Similarly, the FSLN’s move to control exports (and its subsequent attempts to regulate imports) is characteristic of many dependent Third World economies. By consolidating the marketing of the products of a given industry or economic sector it is often possible for the state to obtain better terms of trade (and therefore higher profits for the individual capitalists) than if the atomized producers, each with a small amount to sell, attempt to compete directly on the international market.

The sort of planning and economic control exercised by the Nicaraguan government over capital accumulation, investment priorities, corporate organization and even the rate of profit is not at all incompatible with the continued existence of a market economy. Nor is the degree of state intervention in the Nicaraguan economy at all exceptional in contemporary Latin America. As Sandinista commandante Henry Ruiz explained: ‘‘The term mixed economy belongs to capitalist economics. Here, a modern capitalism exists in which the state is not afraid to be a property owner. In our case, the state owns less property than in Bolivia, in Allende’s Chile, or even in Mexico, Venezuela or Costa Rica’’
(Barricada Internacional, 30 April 1984).

But the fact that the FSLN intends to create a rationalized capitalist economy does not endear it to the bourgeoisie. It is not theirs, and they know it! It is a radical populist government with ‘‘socialist’’ pretentions which in many instances checks their profiteering. It controls the arms, the courts and the jails, not COSEP. The FSLN in power reflects the massive inroads on bourgeois rule made by the workers, peasants and urban poor since the July 1979 insurrection. Like the bourgeoisie under the Spanish Republic in 1936, the Nicaraguan bourgeoisie is currently forced to rely on the Sandinistas to prevent the masses from completing the revolution. But they don’t trust the FSLN, so just as the Spanish capitalists financed Franco to guarantee their dominance, the far weaker Nicaraguan propertied class looks, albeit with misgivings, to the U.S.-funded contras to restore its dominance.

The contra/U.S. military encirclement, the reluctance of the Soviets to subsidize another impoverished Latin American country and, above all, the absence of a revolutionary party in Nicaragua to polarize and therefore decide the issue, has prevented a definitive resolution to the crisis. At this point Nicaragua could still go either way. What is certain is that the Sandinistas’ plan for national liberation in this century and socialism in the next is pure fantasy. The conflict of social forces dictates that the issue must be resolved in favor of one of the two fundamental social classes: the working class or the bourgeoisie.

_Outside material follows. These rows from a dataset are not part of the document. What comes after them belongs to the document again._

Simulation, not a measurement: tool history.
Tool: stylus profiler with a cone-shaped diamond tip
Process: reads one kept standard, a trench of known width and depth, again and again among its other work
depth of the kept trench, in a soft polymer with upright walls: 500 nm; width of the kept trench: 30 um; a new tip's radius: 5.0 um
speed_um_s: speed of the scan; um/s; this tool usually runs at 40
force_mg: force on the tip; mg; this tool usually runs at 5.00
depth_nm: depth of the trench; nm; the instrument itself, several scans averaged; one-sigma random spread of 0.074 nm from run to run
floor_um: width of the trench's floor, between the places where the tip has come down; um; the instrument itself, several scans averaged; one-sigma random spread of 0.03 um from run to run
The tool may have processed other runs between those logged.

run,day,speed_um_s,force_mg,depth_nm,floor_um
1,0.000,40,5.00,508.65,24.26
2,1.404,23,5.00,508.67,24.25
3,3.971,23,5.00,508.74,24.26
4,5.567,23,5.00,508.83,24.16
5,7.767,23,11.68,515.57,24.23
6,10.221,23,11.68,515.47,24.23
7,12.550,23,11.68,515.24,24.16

The Sandinistas have proven their willingness to defend the radical egalitarianism of the revolution against the armed forces of the old, neo-colonial bourgeois order. It is not yet clear that in a decisive showdown the FSLN would turn the full force of its armed might against the workers to guarantee the property of the capitalists. While the FSLN has not hesitated to harass and even jail its working class opponents, there is a big difference between the police actions which have occurred so far and the type of force the Spanish Popular Front used in Barcelona in May 1937 to crush the workers revolution. Given the Sandinistas’ contradictory history and ideology such a move could very well result in a deep split. The successful application of such force against the proletariat would mark the definitive consolidation of a bourgeois state.

The Nicaraguan Revolution: A Mass Urban Insurrection

One important difference between the Cuban and Nicaraguan revolutions was the extent of mass participation in the insurrection. The central irony of the Nicaraguan revolution is that it was far more sweeping in its insurrectionary scope than the 1958-59 Cuban revolution and yet it has to date resulted in qualitatively less social change. Where the Cuban rebel army inflicted the decisive military defeats on Batista’s armies in the field, the crucial battles in Nicaragua were the urban insurrections in Managua, Esteli, Leon and Masaya. Workers and the urban poor organized themselves in neighborhood Civil Defense Committees (CDCs) from the unsuccessful September 1978 uprising to the final conquest of power in July 1979. In Cuba, by contrast, the urban CDCs were only established in the aftermath of the revolution.

Women’s organizations also played a key role in the Nicaraguan revolution. They took root in the early 1970s in the urban struggle to save the lives of political prisoners, as well as in campaigns for purified water and for electricity in the barrios. Women accounted for almost 30 percent of all Nicaraguan wage earners and thus played a significant role in workplace organizations as well. During the insurrection women’s organizations played key coordinating functions and women participated in large numbers in actual combat. This too far outstripped the Cuban model.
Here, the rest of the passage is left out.